Aside from a couple of people that were with me in both high school and college, I no longer know anyone I knew at my old schools. I remember some of my college classmates fondly, but in most cases can't even think of their last names. In the past couple of years I've had friendly encounters with a couple of people who I must have seen around campus--"you look familiar... you didn't go to...?"--but we didn't know each other in school, and we met later only by marvelous coincidence.

Despite all this haziness, each time a new issue of either of my alumni magazines arrives, I pore over the class notes for my year and the surrounding ones. I note with interest that my old anarchist friend has a second daughter, or that the campus conservative has become a full professor, or that someone named Greg, who might be the Greg I knew but might not, has moved to New York. But I think really I'm just hoping to find out what happened to the girl that made me stammer and blush and talk a lot about things I knew because somehow I thought that was the way to get her to like me. I guess I don't know why I still read the alumni magazine from the school she wasn't at.

Anyway, a small marker of the passing of time, from the latest issue: A guy who graduated the same year I did from the same college I did--I don't recognize his name or face--has been appointed principal of my high school.

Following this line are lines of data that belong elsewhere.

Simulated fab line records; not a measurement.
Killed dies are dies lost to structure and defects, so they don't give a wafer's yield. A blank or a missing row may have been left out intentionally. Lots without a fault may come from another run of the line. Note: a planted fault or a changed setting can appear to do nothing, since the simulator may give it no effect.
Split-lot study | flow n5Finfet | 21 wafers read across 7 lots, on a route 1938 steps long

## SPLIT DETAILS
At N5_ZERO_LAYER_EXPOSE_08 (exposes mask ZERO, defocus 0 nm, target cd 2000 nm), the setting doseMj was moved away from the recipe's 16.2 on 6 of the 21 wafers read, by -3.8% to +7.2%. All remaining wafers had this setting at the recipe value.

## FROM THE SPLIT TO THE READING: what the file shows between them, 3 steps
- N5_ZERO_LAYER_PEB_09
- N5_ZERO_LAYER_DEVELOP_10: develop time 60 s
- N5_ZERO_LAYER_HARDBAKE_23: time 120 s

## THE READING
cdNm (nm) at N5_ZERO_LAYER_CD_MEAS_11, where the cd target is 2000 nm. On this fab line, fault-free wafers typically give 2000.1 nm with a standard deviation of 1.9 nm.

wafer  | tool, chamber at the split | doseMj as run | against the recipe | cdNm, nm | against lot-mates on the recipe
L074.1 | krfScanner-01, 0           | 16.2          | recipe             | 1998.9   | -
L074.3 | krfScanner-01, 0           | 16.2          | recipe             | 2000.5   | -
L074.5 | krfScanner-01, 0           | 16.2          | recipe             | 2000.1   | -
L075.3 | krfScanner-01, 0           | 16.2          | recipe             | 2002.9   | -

Date: 2003-12-16 07:25 pm (UTC)
From: [identity profile] copperqueen.livejournal.com
Sweet story, but ... dude, how old are you?

=)

Date: 2003-12-16 11:22 pm (UTC)
From: [identity profile] jfb.livejournal.com
Old enough to have noticed how my year is gradually creeping away from the end of the magazine. My ten-year reunion's coming up, which isn't that long, but I've got a terrible memory.

Date: 2003-12-16 11:31 pm (UTC)
From: [identity profile] copperqueen.livejournal.com
You know, one of the benefits (and drawbacks) of not having actually graduated from any school yet is not having any anniversaries.

But I found it interesting that you didn't form too many (or any?) long lasting relationships from college. That is contrary to what one would expect, and yet very much in keeping with how things tend to turn out.

Date: 2003-12-17 09:27 pm (UTC)
From: [identity profile] jfb.livejournal.com
As it happens, I did form a lot of lasting relationships during college--they just weren't at my college. Most were people I hung out with online, and sometimes didn't meet in person for years. (There are some I still haven't met.)

I've moved several times since then--the Bay Area is the first place I've stayed more than two years--and that online community has been sort of a stabilizing force through all of that, for better or worse.

Date: 2003-12-16 11:03 pm (UTC)
From: [identity profile] greyaenigma.livejournal.com
One of my classmates (he worked for me on the school newspaper) was the journalist who was killed in East Timor during the unrest.

Another, a girl I had a fairly intense crush on, was lost at sea several years back.

And, of course -- many, many marriages and children from the survivors.

Date: 2003-12-16 11:20 pm (UTC)
From: [identity profile] jfb.livejournal.com
I also turn with some trepidation to the obits in each issue, but so far, if anyone I knew has died, they didn't write the alumni association about it.